CityofSantaMonica / mds-provider

Python tools for working with MDS Provider data
https://github.com/openmobilityfoundation/mobility-data-specification
MIT License
18 stars 20 forks source link

fix read_data_file to handle lists of payloads #60

Closed yoimnik closed 5 years ago

yoimnik commented 5 years ago

if we specify a file path containing a list of payloads, which is how the ingest script outputs, then the library doesn't handle the case that the file may be a list of payloads

yoimnik commented 5 years ago

@thekaveman requesting review

thekaveman commented 5 years ago

Thanks for this.

I feel like there might be some cross-over concern with some of what ProviderDataLoader is doing in load_from_source here https://github.com/CityofSantaMonica/mds-provider/blob/dev/mds/db/load.py#L138.

I've been wanting to cleanly refactor some of this functionality but haven't had a chance yet to dig into the specifics or think about what it would look like.

thekaveman commented 5 years ago

Your fix looks good.

One additional concern is that this change essentially trusts that the rest of the files also have the same version as the first. Do you have any thoughts on this? Potential workaround is only extend data when the version matches the first.
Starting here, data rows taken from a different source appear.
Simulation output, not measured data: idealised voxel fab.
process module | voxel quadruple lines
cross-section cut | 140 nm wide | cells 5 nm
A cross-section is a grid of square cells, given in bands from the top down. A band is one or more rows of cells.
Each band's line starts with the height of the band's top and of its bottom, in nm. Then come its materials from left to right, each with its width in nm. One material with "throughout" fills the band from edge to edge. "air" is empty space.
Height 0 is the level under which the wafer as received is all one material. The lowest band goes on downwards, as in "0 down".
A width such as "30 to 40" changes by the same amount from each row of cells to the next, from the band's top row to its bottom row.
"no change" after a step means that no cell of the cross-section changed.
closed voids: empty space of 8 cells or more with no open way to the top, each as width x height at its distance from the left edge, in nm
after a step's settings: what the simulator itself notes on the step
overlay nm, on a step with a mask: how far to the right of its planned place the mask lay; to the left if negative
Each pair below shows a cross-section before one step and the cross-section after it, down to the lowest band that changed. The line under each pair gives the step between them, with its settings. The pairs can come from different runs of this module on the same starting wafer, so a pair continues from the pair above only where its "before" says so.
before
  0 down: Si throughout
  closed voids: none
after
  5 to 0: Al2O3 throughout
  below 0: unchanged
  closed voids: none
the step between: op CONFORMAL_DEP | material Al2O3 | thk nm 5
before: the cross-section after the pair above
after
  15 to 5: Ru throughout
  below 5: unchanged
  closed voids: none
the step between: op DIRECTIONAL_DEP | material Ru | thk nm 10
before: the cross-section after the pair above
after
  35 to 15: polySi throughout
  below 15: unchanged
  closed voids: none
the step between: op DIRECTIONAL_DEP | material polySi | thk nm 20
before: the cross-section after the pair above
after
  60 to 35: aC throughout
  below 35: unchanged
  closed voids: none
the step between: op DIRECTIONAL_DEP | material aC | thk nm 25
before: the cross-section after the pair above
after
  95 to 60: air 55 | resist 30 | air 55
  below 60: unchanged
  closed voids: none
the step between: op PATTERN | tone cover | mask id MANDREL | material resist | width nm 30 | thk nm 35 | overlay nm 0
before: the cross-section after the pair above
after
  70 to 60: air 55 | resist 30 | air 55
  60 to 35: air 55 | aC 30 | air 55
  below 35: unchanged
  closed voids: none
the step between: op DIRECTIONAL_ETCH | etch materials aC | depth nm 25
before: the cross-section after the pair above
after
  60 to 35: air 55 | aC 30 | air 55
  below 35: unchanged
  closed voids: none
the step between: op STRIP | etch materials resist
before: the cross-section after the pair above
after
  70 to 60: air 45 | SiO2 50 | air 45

yoimnik commented 5 years ago

hmm, i didn't put too much thought into this earlier

i don't think we should only extend data when the version matches the first. this is a bit of implied behavior and could end up confusing a developer down the road.

i think it's reasonable to expect the developer to know what version of the payload they're working with. if we're using semantic versioning (ie. major.minor.patch):

thekaveman commented 5 years ago
  • if they're working with a list of payloads that have a major version difference, then this should throw with an error message
  • how do we handle minor version differences? are schema changes allowed in minor version bumps in MDS?

I like the idea of throwing an error on a mismatch instead of silently reading only matching data.

In general, a MINOR version change in MDS should only include non-breaking changes (adding a non-required field for example). The only complication is with MDS being early in development still (pre-1.0.0), the MINOR version changes are potentially breaking.

yoimnik commented 5 years ago

I like the idea of throwing an error on a mismatch instead of silently reading only matching data.

@thekaveman added this :)

thekaveman commented 5 years ago

A suggestion on the implementation of this:

Capture the version from the first page, and compare each page["version"] with that initial one, throwing the first time you find a mismatch. Something like:

data = []
version = payload[0]["version"]

for page in payload:
    if page["version"] == version:
        data.extend(page["data"][record_type])
    else:
        raise ValueError("Version mismatch detected.")

As of your most recent commit, I think the version check is not at the correct indentation level.